Previous Section Next Section Table of Contents Glossary Index

Chapter 17. Implementation Details of Clozure CL

17.4. GC details

The GC uses a Mark/Compact algorithm; its execution time is essentially a factor of the amount of live data in the heap. (The somewhat better-known Mark/Sweep algorithms don't compact the live data but instead traverse the garbage to rebuild free-lists; their execution time is therefore a factor of the total heap size.)

As mentioned in Section 17.3, “Heap Allocation”, two auxiliary data structures (proportional to the size of the lisp heap) are maintained. These are

  1. the markbits bitvector, which contains a bit for every doublenode in the dynamic heap (plus a few extra words for alignment and so that sub-bitvectors can start on word boundaries.)

  2. the relocation table, which contains a native word for every 32 or 64 doublenodes in the dynamic heap, plus an extra word used to keep track of the end of the heap.

The total GC space overhead is therefore on the order of 3% (2/64 or 1/32).

The general algorithm proceeds as follows:

17.4.1. Mark phase

Each doublenode in the dynamic heap has a corresponding bit in the markbits vector. (For any doublenode in the heap, the index of its mark bit is determined by subtracting the address of the start of the heap from the address of the object and dividing the result by 8 or 16.) The GC knows the markbit index of the free pointer, so determining that the markbit index of a doubleword address is between the start of the heap and the free pointer can be done with a single unsigned comparison.

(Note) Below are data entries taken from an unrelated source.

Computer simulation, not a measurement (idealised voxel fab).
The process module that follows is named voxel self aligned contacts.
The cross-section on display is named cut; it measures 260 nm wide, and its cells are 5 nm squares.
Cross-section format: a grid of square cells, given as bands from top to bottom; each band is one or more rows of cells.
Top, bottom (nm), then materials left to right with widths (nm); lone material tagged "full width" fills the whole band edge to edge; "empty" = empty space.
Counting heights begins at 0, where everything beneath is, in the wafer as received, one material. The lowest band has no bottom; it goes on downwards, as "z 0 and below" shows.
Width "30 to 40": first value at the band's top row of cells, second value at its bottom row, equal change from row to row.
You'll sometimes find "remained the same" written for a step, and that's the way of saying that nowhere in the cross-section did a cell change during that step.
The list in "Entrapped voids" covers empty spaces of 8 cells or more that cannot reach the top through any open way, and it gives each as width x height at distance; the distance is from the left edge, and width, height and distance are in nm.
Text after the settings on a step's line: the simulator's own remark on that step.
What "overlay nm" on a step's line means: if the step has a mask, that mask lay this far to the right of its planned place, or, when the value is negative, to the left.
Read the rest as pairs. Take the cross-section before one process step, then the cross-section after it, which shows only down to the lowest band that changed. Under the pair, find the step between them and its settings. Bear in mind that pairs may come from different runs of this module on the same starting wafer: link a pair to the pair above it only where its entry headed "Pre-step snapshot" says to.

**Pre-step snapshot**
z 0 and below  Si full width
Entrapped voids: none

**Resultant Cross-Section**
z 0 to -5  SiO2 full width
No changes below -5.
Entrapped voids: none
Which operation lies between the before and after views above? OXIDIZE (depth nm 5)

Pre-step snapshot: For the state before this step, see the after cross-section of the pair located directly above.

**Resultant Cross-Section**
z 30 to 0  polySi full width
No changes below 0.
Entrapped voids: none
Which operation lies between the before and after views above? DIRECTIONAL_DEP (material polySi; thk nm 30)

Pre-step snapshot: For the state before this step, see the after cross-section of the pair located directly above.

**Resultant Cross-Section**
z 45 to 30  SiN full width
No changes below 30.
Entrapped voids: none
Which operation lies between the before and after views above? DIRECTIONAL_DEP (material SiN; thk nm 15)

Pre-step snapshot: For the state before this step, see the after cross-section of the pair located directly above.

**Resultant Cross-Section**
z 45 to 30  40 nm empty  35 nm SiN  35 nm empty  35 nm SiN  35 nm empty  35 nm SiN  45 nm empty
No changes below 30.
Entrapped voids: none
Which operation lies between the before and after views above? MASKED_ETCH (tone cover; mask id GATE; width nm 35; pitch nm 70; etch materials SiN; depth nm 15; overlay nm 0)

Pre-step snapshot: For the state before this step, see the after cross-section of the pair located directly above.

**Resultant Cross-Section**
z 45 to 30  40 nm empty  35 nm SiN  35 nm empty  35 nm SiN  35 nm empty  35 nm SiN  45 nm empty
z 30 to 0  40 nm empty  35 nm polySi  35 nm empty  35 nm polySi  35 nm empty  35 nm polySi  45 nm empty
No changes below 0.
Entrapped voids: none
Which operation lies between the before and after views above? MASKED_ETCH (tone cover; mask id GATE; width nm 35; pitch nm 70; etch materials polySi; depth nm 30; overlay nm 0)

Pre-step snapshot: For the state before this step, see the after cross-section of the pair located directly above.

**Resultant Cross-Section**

The markbits of all doublenodes in the dynamic heap are zeroed before the mark phase begins. An object is marked if the markbits of all of its constituent doublewords are set and unmarked otherwise; setting an object's markbits involves setting the corresponding markbits of all constituent doublenodes in the object.

The mark phase traverses each root. If the tag of the value of the root indicates that it's a non-immediate node whose address lies in the lisp heap, then:

  1. If the object is already marked, do nothing.

  2. Set the object's markbit(s).

  3. If the object is an ivector, do nothing further.

  4. If the object is a cons cell, recursively mark its car and cdr.

  5. Otherwise, the object is a gvector. Recursively mark its elements.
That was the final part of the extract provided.